The musical’s high point though was its entertaining and extremely imaginative sound track. With winning duets like, “What the F**k Was That?," “Good Old Reliable Jake," “Look Who’s Evil Now," “Ode to an Accidental Stabbing," “All the Men in My Life Keep Getting Killed by Candarian Demons” and other equally charming songs, it left you scrambling to keep snippets of these lyrics in your mind for later use.

As per all bad horror movie traditions, you witness the turning of these friends into demons one by one, starting with the weakest and the most disposable—obviously. The male lead is then left to fight his sister, girlfriend and best friend by himself, until of course the well-timed and absolutely coincidental arrival of a busty heroine with a recently and again well-timed deceased boyfriend. Together, these two as the last hope of humanity go about defeating the demons amidst a lot of accidentally on purpose ripped clothes and sexual innuendoes so bad they started sounding good.

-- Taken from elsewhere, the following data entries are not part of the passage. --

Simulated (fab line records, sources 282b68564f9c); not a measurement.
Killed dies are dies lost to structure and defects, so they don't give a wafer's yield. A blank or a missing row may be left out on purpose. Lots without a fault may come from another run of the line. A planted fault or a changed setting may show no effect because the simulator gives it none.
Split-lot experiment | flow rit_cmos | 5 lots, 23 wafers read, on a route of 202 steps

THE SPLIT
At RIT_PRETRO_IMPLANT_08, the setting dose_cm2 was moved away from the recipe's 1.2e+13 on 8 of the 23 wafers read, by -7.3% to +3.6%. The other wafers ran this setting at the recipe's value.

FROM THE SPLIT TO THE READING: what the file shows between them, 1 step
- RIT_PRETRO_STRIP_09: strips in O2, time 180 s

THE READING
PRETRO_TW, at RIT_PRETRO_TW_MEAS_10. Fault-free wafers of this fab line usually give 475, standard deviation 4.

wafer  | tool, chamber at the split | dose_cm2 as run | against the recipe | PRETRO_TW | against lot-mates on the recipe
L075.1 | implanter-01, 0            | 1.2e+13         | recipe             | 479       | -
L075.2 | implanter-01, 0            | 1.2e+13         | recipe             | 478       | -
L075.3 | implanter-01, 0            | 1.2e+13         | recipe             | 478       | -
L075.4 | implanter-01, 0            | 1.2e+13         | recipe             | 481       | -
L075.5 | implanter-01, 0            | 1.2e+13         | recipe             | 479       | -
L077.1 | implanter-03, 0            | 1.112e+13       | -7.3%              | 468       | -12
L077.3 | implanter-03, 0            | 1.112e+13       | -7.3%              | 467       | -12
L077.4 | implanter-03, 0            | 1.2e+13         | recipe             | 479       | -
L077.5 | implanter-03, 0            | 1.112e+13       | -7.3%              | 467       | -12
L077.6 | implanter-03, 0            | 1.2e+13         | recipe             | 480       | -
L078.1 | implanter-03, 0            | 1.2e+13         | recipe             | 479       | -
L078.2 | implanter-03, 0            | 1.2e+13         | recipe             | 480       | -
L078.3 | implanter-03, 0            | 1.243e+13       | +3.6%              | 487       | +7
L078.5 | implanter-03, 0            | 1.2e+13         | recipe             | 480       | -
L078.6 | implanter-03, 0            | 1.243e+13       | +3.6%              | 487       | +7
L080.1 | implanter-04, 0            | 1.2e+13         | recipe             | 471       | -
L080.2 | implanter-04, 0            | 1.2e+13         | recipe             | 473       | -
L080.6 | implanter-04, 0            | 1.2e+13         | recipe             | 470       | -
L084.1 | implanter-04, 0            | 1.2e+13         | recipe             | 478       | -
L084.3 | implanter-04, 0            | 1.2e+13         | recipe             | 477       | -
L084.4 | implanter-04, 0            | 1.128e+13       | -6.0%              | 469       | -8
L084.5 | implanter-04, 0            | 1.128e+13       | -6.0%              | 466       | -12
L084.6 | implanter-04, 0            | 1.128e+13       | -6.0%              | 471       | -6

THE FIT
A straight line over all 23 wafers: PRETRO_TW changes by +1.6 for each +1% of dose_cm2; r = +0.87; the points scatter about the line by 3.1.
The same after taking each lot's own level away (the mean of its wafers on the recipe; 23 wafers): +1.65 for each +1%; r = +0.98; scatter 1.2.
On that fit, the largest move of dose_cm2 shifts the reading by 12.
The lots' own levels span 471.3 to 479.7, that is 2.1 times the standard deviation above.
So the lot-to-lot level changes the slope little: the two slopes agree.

The show as a tributary ode to gore and blood cannot be overlooked. With the front few rows of audience designated as the ‘Splatter Row,' there was a lot of blood being sprayed about. Be it from the protagonist sawing off his own hand and screaming “Die” or his best friend clutching his own intestines and screaming “I am really about to die,” the gore mingled with gaudy humor prompted you to laugh without fail, every single time.

In the words of my esteemed and extremely eloquent bro August, “At the moment when the main character burst into song while simultaneously chainsawing a demon's head and choking on the resulting stream of spewing blood, I learned the true meaning of musical theater.” I could not possibly have put it better myself.